Suspended high above the atrium of the MIT Museum, a vast, netted sculpture by Janet Echelman invites visitors to look up and think forward. Titled Remembering the Future, the installation transforms complex climate data into a luminous, immersive work that merges art, science, and engineering.
Unveiled in September 2025, the monumental piece stretches across the museum’s lobby as a canopy of braided fibers in shifting hues of blue and orange. By day, natural light filters through the layered netting, while at night, programmed illumination activates the piece, casting soft, atmospheric reflections throughout the space.
Rather than relying on abstract form alone, Remembering the Future is directly informed by scientific research. The installation draws on climate datasets that track atmospheric carbon dioxide levels, global temperature shifts, and ocean circulation patterns from the last ice age—roughly 20,000 years ago—to projected future scenarios based on current emissions trajectories. These datasets, commonly used in climate modeling, are translated into the sculpture’s curvature, density, and spatial layering.
Working alongside architect and MIT professor Caitlin Mueller and climate scientist Raffaele Ferrari, Echelman transformed this research into a three-dimensional textile form. Ferrari’s work in physical oceanography, particularly his studies of how heat and carbon move through the ocean, helped inform the piece’s representation of interconnected global systems. The result is both visually delicate and conceptually weighty, functioning as a physical timeline of Earth’s climate history and a speculative map of what lies ahead.
Color plays a key role in communicating this narrative. Cooler tones correspond to glacial periods and lower atmospheric carbon concentrations, while warmer hues reflect rising global temperatures and higher greenhouse gas levels associated with industrialization and future projections. Subtle shifts in the net’s elevation and tension also mirror thresholds identified in climate science, such as tipping points in ice melt or ocean circulation.
The installation is also a feat of structural innovation. Developed in collaboration with the MIT Digital Structures research group, the piece uses computational design tools typically applied in architecture and engineering. These tools simulate how flexible materials respond to forces like gravity and wind, allowing the sculpture to maintain stability while appearing almost weightless.
Despite its massive scale, the sculpture floats effortlessly, an effect achieved through precisely calibrated tension and anchoring systems. Visitors can further explore these principles through an interactive digital component, where they can manipulate a virtual version of the net and see how changes in force and structure ripple across the entire form, echoing the interconnectedness of climate systems themselves.

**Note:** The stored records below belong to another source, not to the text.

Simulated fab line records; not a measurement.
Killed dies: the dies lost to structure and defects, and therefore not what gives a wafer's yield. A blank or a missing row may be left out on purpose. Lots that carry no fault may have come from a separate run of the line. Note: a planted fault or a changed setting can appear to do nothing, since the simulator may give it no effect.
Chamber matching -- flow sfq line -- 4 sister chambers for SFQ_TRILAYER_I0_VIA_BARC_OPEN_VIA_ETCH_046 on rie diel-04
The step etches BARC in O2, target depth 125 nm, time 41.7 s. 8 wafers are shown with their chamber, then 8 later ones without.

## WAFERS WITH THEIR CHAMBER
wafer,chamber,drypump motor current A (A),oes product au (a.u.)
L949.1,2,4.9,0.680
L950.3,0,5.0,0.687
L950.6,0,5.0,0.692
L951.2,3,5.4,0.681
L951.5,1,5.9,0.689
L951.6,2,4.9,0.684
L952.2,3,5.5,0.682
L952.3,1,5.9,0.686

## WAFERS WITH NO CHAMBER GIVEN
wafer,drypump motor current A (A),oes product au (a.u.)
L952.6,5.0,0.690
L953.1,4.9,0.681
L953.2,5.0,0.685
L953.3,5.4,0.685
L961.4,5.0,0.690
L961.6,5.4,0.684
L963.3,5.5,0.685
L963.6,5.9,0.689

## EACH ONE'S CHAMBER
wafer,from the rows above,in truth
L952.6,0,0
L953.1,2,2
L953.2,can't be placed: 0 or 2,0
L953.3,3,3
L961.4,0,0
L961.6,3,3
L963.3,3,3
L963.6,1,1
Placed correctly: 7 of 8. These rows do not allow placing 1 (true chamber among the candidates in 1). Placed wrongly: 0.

More than a visual spectacle, Remembering the Future is designed as an emotional and intellectual experience. By transforming data into something tangible and immersive, Echelman encourages viewers to engage with climate science not as distant information, but as a lived and shared reality that continues to evolve.
The installation anchors the museum’s broader “TIME” program, a season dedicated to exploring how art and science can reshape our understanding of temporal change.
On view through fall 2027, the work remains free and open to the public, offering an accessible space for reflection on the interconnected systems that shape our planet and the choices that will define its future.
A woven sculpture suspended inside MIT Museum transforms climate data into an immersive installation.



Developed through a collaboration between artists, engineers, and scientists, the piece visualizes Earth’s past and projected environmental futures through shifting color and form.



The installation invites visitors to reflect on climate change and humanity’s role in shaping what comes next.